Question:How can I get my child with LD motivated to read more?
Any reading struggles that your child is experiencing may help explain why she chooses not to read. From a child’s perspective, it is less painful to give up than it is to try and fail. These articles may help you and your child work through some of these issues of motivation:
Question:How can I prevent my child with LD from developing low self-esteem?
Self-esteem is dramatically impacted by academic struggles. Childrens sense of self-worth is tied to how successful and accepted they feel at school. It is important to nurture your childs perception of herself as a learner. The following articles address issues of self-esteem:
- Tips for Developing Healthy Self-Esteem in Your Child
- Stress Management for the Learning Disabled
- Practical Tips to Help Your Child Learn Better and to Value Education
The support and encouragement you provide your child will give her tremendous comfort. Assure her that she is not alone in her academic struggles that many other children have difficulty learning in school, and that you are there to support her.
Question:My child is struggling in school. As a result, she has very low self-esteem. How can I help to build up her confidence?
It is common for struggling children to have feelings of low self-esteem. These feelings often accompany learning disabilities, but can also affect people who are not learning disabled. It may be a good idea to see a psychologist who could address these feelings that make learning, and even living, difficult.
LD OnLine has an entire section devoted to self-esteem issues with LD students. The following link provides information about ways to build self-esteem.
Question:My daughter is reading below grade level. What can I do to help her become a good reader and get to a point where she enjoys reading?
Beginning readers need lots of practice reading it takes time, practice, time, and more practice! Work with your daughter's teacher to learn exactly at what level she is reading. Then, go to the library and load up on books written at that level and below. Provide her with time each day to read and reread those below reading level books. You'll want to build up her confidence and fluency with those books. Then, support her reading by reading her the books at her instructional level. Prompt her to sound out words that can be sounded out (and just tell her the ones that can't or are too tricky). Praise her efforts and reread each book multiple times over the course of a week or two. Finally, get some terrific children's literature written above her reading level. Model lots of good expression and let her hear what good, fluent reading sounds like. Check Reading Rockets' Books & Authors section for some great titles!

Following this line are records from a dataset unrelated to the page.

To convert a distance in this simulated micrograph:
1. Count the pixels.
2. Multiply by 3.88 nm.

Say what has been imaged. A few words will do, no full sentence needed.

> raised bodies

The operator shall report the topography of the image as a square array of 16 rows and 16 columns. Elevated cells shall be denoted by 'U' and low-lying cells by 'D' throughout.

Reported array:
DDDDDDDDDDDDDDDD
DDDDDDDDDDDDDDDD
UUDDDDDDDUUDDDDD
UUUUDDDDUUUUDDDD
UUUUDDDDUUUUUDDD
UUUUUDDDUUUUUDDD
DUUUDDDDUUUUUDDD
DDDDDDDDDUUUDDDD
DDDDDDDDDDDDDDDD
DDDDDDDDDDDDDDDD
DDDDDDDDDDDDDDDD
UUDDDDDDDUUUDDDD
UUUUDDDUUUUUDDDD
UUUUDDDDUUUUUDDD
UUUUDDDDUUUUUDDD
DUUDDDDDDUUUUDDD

Do everything you can to provide a fun climate for reading. If a book is too hard, put it away. Reinforce her efforts and continue to work closely with your school and teachers. If she continues to struggle, talk with them about additional testing and some one-on-one supervised tutoring.
Question:As a parent, I feel like I know my child's strengths and weaknesses better than her teacher. For example, my child is a very visual learner, yet her teacher rarely teaches to my daughter's visual strength. What can I do to encourage my daughter's teacher
Talking to a teacher about his or her practice is a tricky issue indeed. The teacher may have more or less opportunity to tune teaching to individual students, depending on the number of kids in the class, whether there is a mandated set of lesson plans, and other issues. You haven't mentioned your daughter's age, but that is also an important factor. A first grade teacher is more likely to think that she should change her teaching style to accommodate your daughter, whereas a high school teacher may feel that your daughter is old enough to start learning to adjust to her teachers.
So, what should you say? If a teacher senses that a parent is trying to tell him or her how to teach, the conversation seldom goes well. Keep the focus on your daughter, and keep it specific. Describe what you see as aspects of the class with which your daughter is struggling. Invite the teacher's opinion; that is, make it a two way conversation. Also, be open to ways that you can solve the problem with manageable changes your daughter might make. For example, if you think that the teacher talks too much and ought to write things on the board, could your daughter jot down instructions as she hears them?
A final thought. I would be open to the possibility that teachers may know things about our sons and daughters that we don't, for the simple reason that children may act differently at school and at home. And while we, of course, know our children intimately, the teacher has had experience with scores or hundreds of children at that age.
Question:Our reports cards require that we give students a grade for achievement and effort in each subject area. I like this configuration because some of my kids work hard, and I can reward them through their effort grade. But some of my colleagues are arguing f
I would retain the effort grade, for two reasons. First, it's useful feedback for the child and for parents. There is good evidence that determination, and perseverance are hugely important to many school outcomes that most people care about. And as described in the book, there is also evidence that students' beliefs about effort are important. When students believe that effort leads to achievement, they are more likely to work hard, and not to get discouraged by failure, because they believe that, with more effort, they might succeed. If, in contrast, they believe effort doesn't matter much and what really counts is ability, then failure is very discouraging because it indicates that they lack ability, and there is nothing that they can do about it.
A second reason to retain the effort grade is that it can provide useful feedback for teachers. If the two grades for a given child are very dissimilar, that seems important to me. The child who is getting high grades in achievement and low grades in effort would seem to need more challenging work. The child showing the opposite pattern needs less challenging work.
I'd like to know why your colleagues want the effort grade eliminated. My hunch is that they don't want kids to get the message that achievement doesn't matter much and all that matters is trying hard. I'm sympathetic to that. Perhaps there is a way that effort can be acknowledged and praised, without diminishing the importance of reaching goals. The relative importance of grades should be explicit and can also be signaled visually on a report card by the size and positioning of the grades.
Question:What words would you use to describe a really effective elementary teacher?
I think that there are lots of ways of being a good teacher, so I'm reluctant to try to come up with labels. The only characteristic that I think is indispensible is that he or she understands kids.
I've never taught an elementary classroom so I can't really know what it's like, but from my observations what impresses me most is the rapidity with which decisions must be made. Decisions about how the lesson is going, whether to change course, whether and how to discipline, and so on. The wisdom of almost all of those decisions rests heavily on the teacher's knowledge of children. The teacher must judge who understands and who is confused. The teacher must judge when the class as a whole is too tired to think anymore. When a child is hit on the playground and tells the teacher "I'm okay," the teacher must judge whether he's really okay. The list could be never-ending.